The Decline of the West

The Decline of the West

January 2, 2017 Philosopher work

Oswald Spengler is a famous German philosopher, historian, one of the founders of modern philosophy of culture, creator of the cyclic theory, publicist. The Decline of the West is the main work of Spengler, whose sensational success made him famous around the world. Summarizing the richest archaeological, ethnographic and linguistic material, Spengler forced his readers to take a fresh look at the possibilities of traditional historical science and defined the place of Western European civilization in human history. In this book for the first time we can observe an attempt to look into the future of European culture was made. At the time it became a real culturological bestseller and was translated into many languages. For a wide range of readers.
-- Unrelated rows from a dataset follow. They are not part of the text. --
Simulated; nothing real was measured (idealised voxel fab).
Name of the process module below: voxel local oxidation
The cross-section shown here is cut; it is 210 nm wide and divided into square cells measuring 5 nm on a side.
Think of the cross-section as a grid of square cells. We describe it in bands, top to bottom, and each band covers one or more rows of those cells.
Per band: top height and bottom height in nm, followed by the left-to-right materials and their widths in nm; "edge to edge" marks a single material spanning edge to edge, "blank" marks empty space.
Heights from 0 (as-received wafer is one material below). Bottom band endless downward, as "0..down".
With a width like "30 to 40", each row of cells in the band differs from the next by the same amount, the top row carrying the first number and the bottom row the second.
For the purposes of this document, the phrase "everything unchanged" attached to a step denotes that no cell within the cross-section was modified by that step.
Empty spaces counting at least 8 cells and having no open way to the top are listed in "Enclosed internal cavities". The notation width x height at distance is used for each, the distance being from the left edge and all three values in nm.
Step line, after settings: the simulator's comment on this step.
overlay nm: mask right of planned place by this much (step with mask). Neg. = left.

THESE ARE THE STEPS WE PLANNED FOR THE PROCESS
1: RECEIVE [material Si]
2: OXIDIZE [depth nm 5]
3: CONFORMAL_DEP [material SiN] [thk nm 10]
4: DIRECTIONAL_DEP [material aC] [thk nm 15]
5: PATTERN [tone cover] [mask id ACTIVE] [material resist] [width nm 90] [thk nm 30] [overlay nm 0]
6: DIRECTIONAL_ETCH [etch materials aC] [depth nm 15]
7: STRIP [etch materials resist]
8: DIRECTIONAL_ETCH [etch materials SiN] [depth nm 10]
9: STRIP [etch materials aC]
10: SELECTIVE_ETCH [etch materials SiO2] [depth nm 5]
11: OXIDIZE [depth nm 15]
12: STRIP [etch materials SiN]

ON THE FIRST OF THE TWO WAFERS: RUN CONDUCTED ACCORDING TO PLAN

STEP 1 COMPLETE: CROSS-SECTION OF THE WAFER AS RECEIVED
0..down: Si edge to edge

It is very pessimistic prediction of the future of European culture. It is more interesting to read it a century later, having the opportunity to compare what was written with reality and to approach the work more critically. Sure, the work is impressive and interesting. Of course, it is difficult to imagine the study of culturology, philosophy, the religion of reference and in general the knowledge of the cultural space without the book of Spengler. However, is everything so bad in reality?

In order to understand the The Decline of the West, we must firstly agree that civilization is evidence of the decline of culture, the stages of dying, one might say, agony. Culture is a chaotic state of development, greed for knowledge, civilization is an orderly state of dying, the essence of knowledge. But then we must admit that the cosmos is the attribute of death, and the life died out together with the Big Bang, when order emerged from chaos. We, as people living during the civilization, of course, cannot properly assess the state of affairs. That’s why Spengler, in contrast to our historical view of the world, conducts a brief course of history of different cultures and civilizations, including those that lived in the moment without knowing the past and the future, such as the Greeks. He condemns our system “The Ancient World – The Middle Ages – New Time”, finding it fundamentally wrong and making the modern man guilty that he says that he does not care much about the ancient cultures, focusing on recent events, often not significant for the world process, bypassing the whole cultures.